Verona Comics utterly captivated me. I went into it because of the rom com star crossed lovers premise, but it’s actually a great deal more complicated. While there are certainly those elements, Verona Comics is more about mental health. It has weight. And I ended up falling in love with this tender contemporary about love, but also the struggles we have with mental health. Keep reading my book review of Verona Comics to find out how surprised I was!
Jubilee has it all together. She’s an elite cellist, and when she’s not working in her stepmom’s indie comic shop, she’s prepping for the biggest audition of her life.
Ridley is barely holding it together. His parents own the biggest comic-store chain in the country, and Ridley can’t stop disappointing them—that is, when they’re even paying attention.
They meet one fateful night at a comic convention prom, and the two can’t help falling for each other. Too bad their parents are at each other’s throats every chance they get, making a relationship between them nearly impossible…unless they manage to keep it a secret.

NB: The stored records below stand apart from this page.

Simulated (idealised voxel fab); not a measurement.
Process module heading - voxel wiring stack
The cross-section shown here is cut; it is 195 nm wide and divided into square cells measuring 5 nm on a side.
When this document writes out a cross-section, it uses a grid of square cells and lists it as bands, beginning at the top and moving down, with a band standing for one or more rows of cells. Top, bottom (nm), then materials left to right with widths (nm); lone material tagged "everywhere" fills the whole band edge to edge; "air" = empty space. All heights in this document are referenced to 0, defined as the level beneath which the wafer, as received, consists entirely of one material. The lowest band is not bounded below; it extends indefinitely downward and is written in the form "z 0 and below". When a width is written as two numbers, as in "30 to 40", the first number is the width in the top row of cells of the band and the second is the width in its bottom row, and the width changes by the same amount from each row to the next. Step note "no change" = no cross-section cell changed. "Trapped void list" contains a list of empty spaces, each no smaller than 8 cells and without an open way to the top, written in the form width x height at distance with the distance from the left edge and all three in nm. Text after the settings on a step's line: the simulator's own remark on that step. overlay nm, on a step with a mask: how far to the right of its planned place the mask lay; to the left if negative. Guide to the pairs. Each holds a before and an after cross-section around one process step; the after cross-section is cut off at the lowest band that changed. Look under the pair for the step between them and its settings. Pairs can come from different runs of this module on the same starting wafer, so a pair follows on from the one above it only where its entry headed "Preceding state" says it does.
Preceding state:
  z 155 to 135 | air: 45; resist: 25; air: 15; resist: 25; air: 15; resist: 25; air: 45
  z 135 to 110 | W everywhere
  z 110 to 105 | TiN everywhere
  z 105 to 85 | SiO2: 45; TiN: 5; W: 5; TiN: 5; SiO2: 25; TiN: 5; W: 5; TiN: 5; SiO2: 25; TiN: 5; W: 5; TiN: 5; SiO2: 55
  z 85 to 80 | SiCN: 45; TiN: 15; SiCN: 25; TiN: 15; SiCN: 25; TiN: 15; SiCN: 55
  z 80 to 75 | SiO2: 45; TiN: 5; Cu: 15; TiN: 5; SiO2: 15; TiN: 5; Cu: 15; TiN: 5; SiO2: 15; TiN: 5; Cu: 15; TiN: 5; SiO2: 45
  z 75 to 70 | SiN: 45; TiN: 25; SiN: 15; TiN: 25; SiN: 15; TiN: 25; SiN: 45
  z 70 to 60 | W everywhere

Then again, the feud between their families may be the least of their problems. As Ridley’s anxiety spirals, Jubilee tries to help but finds her focus torn between her fast-approaching audition and their intensifying relationship. What if love can’t conquer all? What if each of them needs more than the other can give?
(Disclaimer: I received this book from Netgalley. This has not impacted my review which is unbiased and honest.)
TW: anxiety, panic attacks, suicide attempt in past, suicidal ideation, depression
Comic books, star-crossed lovers, and mental health? Verona Comics is a total win! This queer contemporary tackles serious subjects such as mental health all the way to questioning our sexuality and bi-erasure. Verona Comics is one of those books which evolves with every page. Starting off at a comic convention, introducing a totally adorable romance angle, and then struggles with mental health, it constantly tugs at your heart strings. I am here for all the different queer characters from Jubilee’s parents, Ridley’s bisexuality, and Jubilee’s questioning representation (and struggling with bi-erasure).
Verona Comics is dual perspective and it just works so seamlessly! The characters are so precious. Ridley is struggling with his parent’s expectations paired with his totally relatable desire for acceptance and love from his father. At basically all times I wanted to wrap Ridley up in a protective bubble – no one messes with Ridley! At the same time, I adore Jubilee. And I basically fell in love with her from the first page. I want to read about more passionate musicians. As someone who has had to be the kind of figure Jubilee was for Ridley, her character felt so relatable to me.
It’s hard when you want to be there for someone. When you love them, but feel like you have to be responsible for them. And more than in the, “I don’t want to hurt your feelings”. I wish I had Verona Comics when I was a teen and struggling with these similar feelings. Verona Comics is such a gem. It’s more emotionally intense than the queer romance I was told about, but it’s a moving story about recovery, love, and dreams.